The best practice when submitting a job is to ensure your job has appropriate resources available by requesting the amount of memory required. By including a memory resource request when submitting a job, the job scheduler can allocate your task appropriately to a compute node that has the available memory and make sure your job isn't vying with another.
To request the required memory for your job in a job submission script, use something similar to that given below, which will allocate 8 Gb of RAM for your job.
#SBATCH --mem 8G
Requesting additional memory for an interactive job
The following example would start an interactive session, 6GB of memory, with a runtime of 12 hours
srun -n1 -p compute -J interactive --time=12:00:00 --mem-per-cpu=6G --pty bash
You can select the gpu or hmem queue by changing the -p option.
Requesting too much memory
It is important to make sure your memory resource request is appropriate; otherwise your job may not be allocated. For example, requesting too much memory (e.g. more than is available on a host) will result in your job pending for a long period as no node can satisfy the resource request. If you have included a memory resource and find your submitted job remains pending, check with squeue <JobID> for the pending reason; the following message indicates the resource requirement cannot currently be met by any hosts.

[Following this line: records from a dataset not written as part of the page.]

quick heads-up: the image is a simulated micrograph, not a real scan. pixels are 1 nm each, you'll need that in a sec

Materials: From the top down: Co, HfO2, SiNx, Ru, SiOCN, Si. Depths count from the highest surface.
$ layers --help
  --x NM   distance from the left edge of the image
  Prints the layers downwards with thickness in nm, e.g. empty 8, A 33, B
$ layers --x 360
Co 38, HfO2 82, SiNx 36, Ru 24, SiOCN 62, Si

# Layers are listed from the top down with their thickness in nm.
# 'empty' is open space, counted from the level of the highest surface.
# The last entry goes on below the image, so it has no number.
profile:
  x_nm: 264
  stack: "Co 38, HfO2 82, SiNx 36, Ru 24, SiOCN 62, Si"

srun: error: Memory specification can not be satisfied
srun: error: Unable to allocate resources: Requested node configuration is not available
In a parallel job, the memory resource request and memory limit are treated on the overall task. For example, a parallel job with 8 tasks submitted with a memory limit of 4G will terminate when the combined memory usage exceeds 4G (e.g. 500MB per task).
In an array job, each element of the array is treated independently, which means memory resource requests and memory limit work on each element of the array separately. For example, if an array job of 10 elements is submitted with a memory limit of 4G each element will continue running while the memory usage is below 4G. Any element that exceeds 4G will be terminated, however leaving the other elements to continue running.